Hair Receivers, Femininity and Victorian Eroticism

You may have come across a porcelain hair receiver at an estate sale or while thrifting and wondered what it was. I have seen them grouped with tea sets, separated, and once, sold with an egg cup as a warming cover. The quotidian items associated with grooming and presentation are some of the most personal connections to the lives of those who lived before us. A brush, a powder jar, or the sharp patterns cut into crystal jars with silver lids were the mis en scene for women’s morning routines. These items were displayed proudly and reflected the personality and aesthetic preferences of those who owned and used them. The personal nature of these items meant that the gift could be freighted with meaning and hint at intimacy or love.


Hair receivers are small porcelain jars with an open hole in the top. At the end of the nineteenth-century, they were sometimes given with a matching powder jar. This example is typical of the era, circa 1890, and is hand painted with feminine florals. In the nineteenth century, a woman’s long hair was considered erotic. The Art Nouveau whorls and curls of Alphonse Mucha’s women, interspersed with the smoke of the Job cigarettes he was illustrating, have become decoupled from the advertising he was commissioned for and represent an idealized femininity and bohemianism exemplified by a woman’s long hair displayed publicly. For those who towed a more Puritan middle class line, however, women’s hair could not be displayed hanging down as a sensual curtain, but was instead to be pinned, curled, braided, bowed, and tucked back in various fashionable styles, and always under a hat when out of the house.
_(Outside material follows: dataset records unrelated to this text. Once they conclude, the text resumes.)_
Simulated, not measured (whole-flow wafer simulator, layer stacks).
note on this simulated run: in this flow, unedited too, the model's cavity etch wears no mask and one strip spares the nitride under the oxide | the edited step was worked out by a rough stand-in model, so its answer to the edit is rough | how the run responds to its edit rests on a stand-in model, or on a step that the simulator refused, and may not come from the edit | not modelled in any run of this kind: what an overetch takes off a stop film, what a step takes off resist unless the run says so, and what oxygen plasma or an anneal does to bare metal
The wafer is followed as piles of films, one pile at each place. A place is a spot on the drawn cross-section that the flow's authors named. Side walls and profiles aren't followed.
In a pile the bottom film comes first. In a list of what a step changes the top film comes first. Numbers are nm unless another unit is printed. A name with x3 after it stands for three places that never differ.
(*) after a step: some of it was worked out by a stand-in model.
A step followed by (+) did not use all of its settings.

It was only in her bedroom that a woman could unpin her hair and leave it long. Brushing her hair was a morning and evening ritual done at her toilette table, and the accumulated hair in the hairbrush was put into the hair receiver. Why would she not simply have binned it or burned it? She saved her dead locks to make ‘rats’ upon which to build elaborate up-dos. A woman with flowing, abundant hair was not only seen as sensual, but also healthy and robust, and the abundance of hair was also interpreted by some to reflect passion. Victorian magazines abound with hair styling devices; false curls, ringlets, hair pins, curlers, curling tongs, and a myriad of diverse accoutrements. Hair was womanhood, in all it’s tamed and untamed glory. Men wrote about the erotic ‘hair curtain’ that hung around a woman’s naked body in the privacy of her bed chamber.



By making her hair ‘rats’ with her own hair, a woman could improve the fullness of her locks and answer honestly when a suitor asked “Is that all your own hair?”